"We had to wait until after the game for the shops to open before we could grab some food."
The traveller learns that patience is easily fatigued by exercise, but Badeia's approach, shooting film on a medium format camera, is all about letting it take a little longer. "It slows me down. It's quite contemplative and I still don't think that quality can be replicated."
The economy and deliberate methods honed while shooting on film has informed her commercial work as well.
She will take more time to shoot fewer digital frames, which then saves minutes during post-production.
This emerging young photographer is harnessed to the restless soul of a traveller, or, potentially, an explorer. "The way I shoot, I'm quite observational.

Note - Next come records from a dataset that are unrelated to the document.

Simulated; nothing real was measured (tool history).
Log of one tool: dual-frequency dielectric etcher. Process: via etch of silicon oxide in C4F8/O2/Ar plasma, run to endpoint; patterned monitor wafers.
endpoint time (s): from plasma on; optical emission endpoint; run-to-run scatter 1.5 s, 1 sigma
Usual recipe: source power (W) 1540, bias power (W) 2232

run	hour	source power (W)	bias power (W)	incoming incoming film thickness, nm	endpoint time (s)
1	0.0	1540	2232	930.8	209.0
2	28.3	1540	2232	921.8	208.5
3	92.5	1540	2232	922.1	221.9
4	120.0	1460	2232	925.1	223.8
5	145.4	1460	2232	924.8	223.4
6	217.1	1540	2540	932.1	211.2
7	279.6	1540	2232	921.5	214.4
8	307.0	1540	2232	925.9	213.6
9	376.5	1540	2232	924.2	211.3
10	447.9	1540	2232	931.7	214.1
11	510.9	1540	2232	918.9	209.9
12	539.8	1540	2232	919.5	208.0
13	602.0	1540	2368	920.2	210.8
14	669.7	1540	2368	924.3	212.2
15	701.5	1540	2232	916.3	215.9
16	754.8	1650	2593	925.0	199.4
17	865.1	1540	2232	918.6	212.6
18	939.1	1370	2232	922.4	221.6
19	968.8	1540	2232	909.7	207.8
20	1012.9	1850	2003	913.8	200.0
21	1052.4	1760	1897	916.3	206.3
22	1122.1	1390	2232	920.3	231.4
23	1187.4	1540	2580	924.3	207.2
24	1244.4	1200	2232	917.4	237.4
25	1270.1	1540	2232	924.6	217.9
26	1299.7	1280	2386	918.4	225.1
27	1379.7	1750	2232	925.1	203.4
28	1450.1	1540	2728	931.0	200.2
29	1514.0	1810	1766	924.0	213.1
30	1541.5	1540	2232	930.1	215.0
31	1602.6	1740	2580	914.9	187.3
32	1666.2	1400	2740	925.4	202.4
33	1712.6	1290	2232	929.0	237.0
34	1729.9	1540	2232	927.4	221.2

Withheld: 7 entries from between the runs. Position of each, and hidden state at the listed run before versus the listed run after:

"I take the perspective of an outsider.
"Throughout my studies I followed Derek Henderson's work," she says of a key homegrown influence, before introducing me to the pictures of a brave Minnesota native, Alec Soth, who has recorded life on the banks of the Mississippi with often intimate, sometimes confronting photographs of dwellings, animals and people.
"Through their work they're pointing at some big international and local concerns."
Badeia is drawn to Soth's observational documentary style, although her photographs are less brazen at this early stage in her career.
"I watch people stand in front of my more picturesque images for a while. Those images draw people into the other, more contemplative images, although none of them are purely picturesque."
Her detailed pictures of Tokamaru Bay, Te Karaka and Te Keha capture a country left behind. "It's like stepping back in time. I think it's one of the few places left in New Zealand like that.
"It's a very humbling, beautiful place.
"I often think we can very easily forget where we came from. I think we're quite heavily influenced by the international market, yet we're a country rich in history with such a unique identity."
The show also features material found on Badeia's blog, Dust & Pinecones, a romantic travelogue peppered with images and video of a southern dirt-road odyssey that will provide the stills for her next exhibition.
For now you can meet this intrepid young photographer from 2pm today at the gallery; On Saturdays We Play Rugby is on show for another four weeks.